2. Shoot Snow Photos in RAW
The white snow is going to be the brightest and most highlighted part of your images. And it can fill almost the whole frame.
RAW is a lossless, uncompressed format which means that it contains the most detail. It makes post-processing easier and more effective. You’ll be able to pull out details from the bright areas.
3. Rely on Your Histogram
Your LCD screen is not going to show you the colors and the details of your images accurately. It’s also a tiny screen which limits how well you see your photos on it.
This is why you should learn how to read your histograms. They show you scientifically how well exposed your images are which is necessary for a correct exposure.
It can be especially important in snow photography because your screen’s brightness problems might result in completely useless images.

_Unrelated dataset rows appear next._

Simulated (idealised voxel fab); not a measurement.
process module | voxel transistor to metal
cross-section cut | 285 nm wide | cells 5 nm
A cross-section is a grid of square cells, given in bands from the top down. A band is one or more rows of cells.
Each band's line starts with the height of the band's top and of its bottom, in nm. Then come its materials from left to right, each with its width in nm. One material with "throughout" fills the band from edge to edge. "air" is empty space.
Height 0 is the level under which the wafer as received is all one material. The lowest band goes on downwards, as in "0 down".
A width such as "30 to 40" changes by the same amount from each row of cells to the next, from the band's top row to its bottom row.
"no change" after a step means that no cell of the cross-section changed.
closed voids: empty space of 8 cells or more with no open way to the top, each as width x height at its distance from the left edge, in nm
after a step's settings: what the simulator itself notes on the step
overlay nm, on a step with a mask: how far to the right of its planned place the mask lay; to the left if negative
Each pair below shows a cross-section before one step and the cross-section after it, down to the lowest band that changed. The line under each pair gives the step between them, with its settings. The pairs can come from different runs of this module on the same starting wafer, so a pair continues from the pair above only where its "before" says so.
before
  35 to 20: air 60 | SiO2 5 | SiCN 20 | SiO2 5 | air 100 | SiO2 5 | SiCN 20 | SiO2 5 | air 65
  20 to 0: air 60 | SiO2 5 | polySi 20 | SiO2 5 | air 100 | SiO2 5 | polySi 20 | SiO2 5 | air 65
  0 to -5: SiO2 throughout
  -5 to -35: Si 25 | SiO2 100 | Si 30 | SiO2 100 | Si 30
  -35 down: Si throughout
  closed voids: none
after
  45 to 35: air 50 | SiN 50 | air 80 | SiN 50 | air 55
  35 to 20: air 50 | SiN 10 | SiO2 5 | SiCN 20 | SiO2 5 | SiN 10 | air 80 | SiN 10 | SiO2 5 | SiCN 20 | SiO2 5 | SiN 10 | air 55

4. Make Sure to Set Up the Right White Balance
Finding the correct white balance can be tricky. Snow has a blueish tone when it’s not directly lit by sunlight, because these times it reflects the blue sky.
You might want to compensate it, so set your white balance manually.
You can set it to shade mode or take a white balance preset from the snow. These two techniques are going to give a warmer and more realistic tone.
You can also try exposure compensation to balance the blue or grey of the snow. This is going to need +1 or +2 stops compensation. It helps the snow to stay white.
This may result in overexposed images, but your images are going to be softer. And you can take back from it during post-processing.
5. Use a Lens Hood and a Polarising Filter to Limit Reflections
Your lenses come with a lens hood. This is a basic part of your gear, but you might not use it. Well, for snow photography, you should.
It stops lens flares from getting into your camera and reaching the sensor. Besides this, it protects your lens from the falling snow and other physical impacts.
Another solution against lens flares is using a polarising filter. It sits on the front element of your lens, and just like the lens hood, it can protect it. But this is not the best of its functions.
It eliminates unwanted reflections and it helps to darken bright surfaces.
With a circular polarising filter you can control the strength of the polarizing effect. It helps to keep details in the bright areas.
6. Wake Up Early to Catch Magical Sunrises
Winter is not the shiniest time of the year. But we can be lucky enough to have a few sunny days with snow, and these times are magical!
Snow reflects light and it’s sparkling. It’s beautiful during the whole day, but in the mornings you can catch surreal lights.
The golden hour won’t last too long, so you’ll have to wake up before sunrise.
Be ready on the spot where you want to shoot, and wait for the first rays to come!
For this, you should follow the weather forecast. You’ll save yourself from a few unnecessary rounds in cloudy winter mornings.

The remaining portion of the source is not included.